Guest Column:
Published: Sep 08, 2012 10:15 AM
Modified: Sep 08, 2012 10:16 AM
When Charterwood returns for your vote, citizens will be watching to make sure the development’s beneficiaries are Chapel Hill and its residents, not just the applicant.
Citizens have spoken, written and presented significant documented evidence for Charterwood’s denial. Charterwood’s location on a transit corridor is not reason enough to ignore every other measure of acceptability and accountability. We want everyone to know that approving Charterwood means you support:
• Denying protest-petition rights and lot gerrymandering: State law requires a super majority to approve rezoning when a valid protest petition is filed. Residents submitted a certified petition and Charterwood did not receive the super-majority vote needed. Yet, it was not approved and not denied. How then, can a protest petition ever have a true bearing on a vote’s outcome?

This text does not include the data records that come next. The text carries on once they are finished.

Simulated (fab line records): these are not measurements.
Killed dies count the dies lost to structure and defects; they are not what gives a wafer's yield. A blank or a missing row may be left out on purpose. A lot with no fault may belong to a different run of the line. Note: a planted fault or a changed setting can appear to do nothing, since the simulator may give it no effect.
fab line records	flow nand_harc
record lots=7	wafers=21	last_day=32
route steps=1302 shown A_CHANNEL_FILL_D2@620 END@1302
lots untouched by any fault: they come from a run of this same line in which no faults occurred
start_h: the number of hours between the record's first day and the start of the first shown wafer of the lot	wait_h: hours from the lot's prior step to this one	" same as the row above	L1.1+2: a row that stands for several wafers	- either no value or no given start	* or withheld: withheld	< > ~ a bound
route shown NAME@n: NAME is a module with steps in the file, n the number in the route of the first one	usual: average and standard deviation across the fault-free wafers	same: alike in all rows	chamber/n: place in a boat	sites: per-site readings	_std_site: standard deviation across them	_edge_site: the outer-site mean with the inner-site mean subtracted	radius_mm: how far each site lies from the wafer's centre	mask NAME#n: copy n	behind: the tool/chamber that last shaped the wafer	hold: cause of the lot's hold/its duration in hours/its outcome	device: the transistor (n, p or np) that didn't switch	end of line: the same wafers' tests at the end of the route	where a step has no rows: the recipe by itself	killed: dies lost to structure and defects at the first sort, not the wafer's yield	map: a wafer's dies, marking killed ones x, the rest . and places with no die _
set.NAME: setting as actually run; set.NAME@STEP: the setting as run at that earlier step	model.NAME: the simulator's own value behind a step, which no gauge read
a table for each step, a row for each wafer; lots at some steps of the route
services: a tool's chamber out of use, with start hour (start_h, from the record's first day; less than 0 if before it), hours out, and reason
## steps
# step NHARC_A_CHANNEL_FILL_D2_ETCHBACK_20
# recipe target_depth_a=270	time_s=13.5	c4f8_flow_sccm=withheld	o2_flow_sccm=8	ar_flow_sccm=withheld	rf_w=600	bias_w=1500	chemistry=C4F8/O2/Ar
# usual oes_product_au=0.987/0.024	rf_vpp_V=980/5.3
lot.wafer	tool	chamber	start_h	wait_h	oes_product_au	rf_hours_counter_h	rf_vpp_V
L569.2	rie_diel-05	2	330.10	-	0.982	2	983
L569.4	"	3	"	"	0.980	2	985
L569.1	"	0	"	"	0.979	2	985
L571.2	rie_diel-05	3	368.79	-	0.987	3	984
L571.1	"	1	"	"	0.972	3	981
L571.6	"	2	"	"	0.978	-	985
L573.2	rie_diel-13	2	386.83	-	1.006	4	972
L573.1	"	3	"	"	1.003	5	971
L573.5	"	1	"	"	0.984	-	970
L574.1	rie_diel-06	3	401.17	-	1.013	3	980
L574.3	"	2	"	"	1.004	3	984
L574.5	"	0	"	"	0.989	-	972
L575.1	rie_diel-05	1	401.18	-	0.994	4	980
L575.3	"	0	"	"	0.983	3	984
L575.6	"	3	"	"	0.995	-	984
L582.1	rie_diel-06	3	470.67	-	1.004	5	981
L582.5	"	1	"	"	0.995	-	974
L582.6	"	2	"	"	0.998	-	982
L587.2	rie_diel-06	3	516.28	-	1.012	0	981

The developer then moved the rezoning lines by as little as five feet, so abutting neighbors were outside the boundary to file a new protest petition. This maneuver deprived citizens of their rights and quashed the spirit of the state protest-petition law. Is this a Chapel Hill value you support?
• Undoing a long tradition of neighborhood and environmental protection: By approving a towering, dense project abutting low-density and low-lying Northwoods V and Parkside. By an indifferent attitude to the future crisis at Lake Ellen and Eastwood Lake, which will likely fill in with sediment from Charterwood’s runoff. By advising those neighborhoods that council will not protect them from these impacts. By approving a project that paves over headwater streams of Booker Creek, significantly decreasing water quality, increasing sediment loads and putting dozens of old growth trees at risk.
• Acting against the guidelines of the 2000 and 2020 Comprehensive Plans: The high densities proposed are in direct opposition to the Town’s NATF report and the 2000 plan. The new 2020 plan endorses citizen participation in planning decisions. Countless citizens have repeatedly objected to Charterwood.
• Endorsing a repeat of errors made in the East 54 development design: The project is too tall, too close to the road, and has a lackluster design not worthy of its location at one of the main gateway entrances to town. Approval would fail to encourage developers to work with neighbors on solutions that complement surrounding areas. The opposition is not antidevelopment. We simply are pro-vision – something that is sorely lacking in this project.
Many of these circumstances apply not only to Charterwood, but also to other pending large developments. Carolina Flats, Obey Creek, The Retreat, Bicycle Apartments and The Edge will impact countless residents who are relying on you to ensure their rights and the integrity of process are protected and that you’ll keep 2020’s promise to citizens that our principles and quality of life will be respected.
To Council members Czajkowski, Easthom, Harrison and Storrow, who recognize problems with this project and voted against it, we appreciate your understanding of the issues and your support of all citizens who seek excellence in new development.
To Mayor Kleinschmidt and Council members Bell, Pease, Rich and Ward, who have not been swayed by citizens’ protests, we urge you to take the time to reconsider whether this project reflects your values and priorities and the ones that you were elected to represent.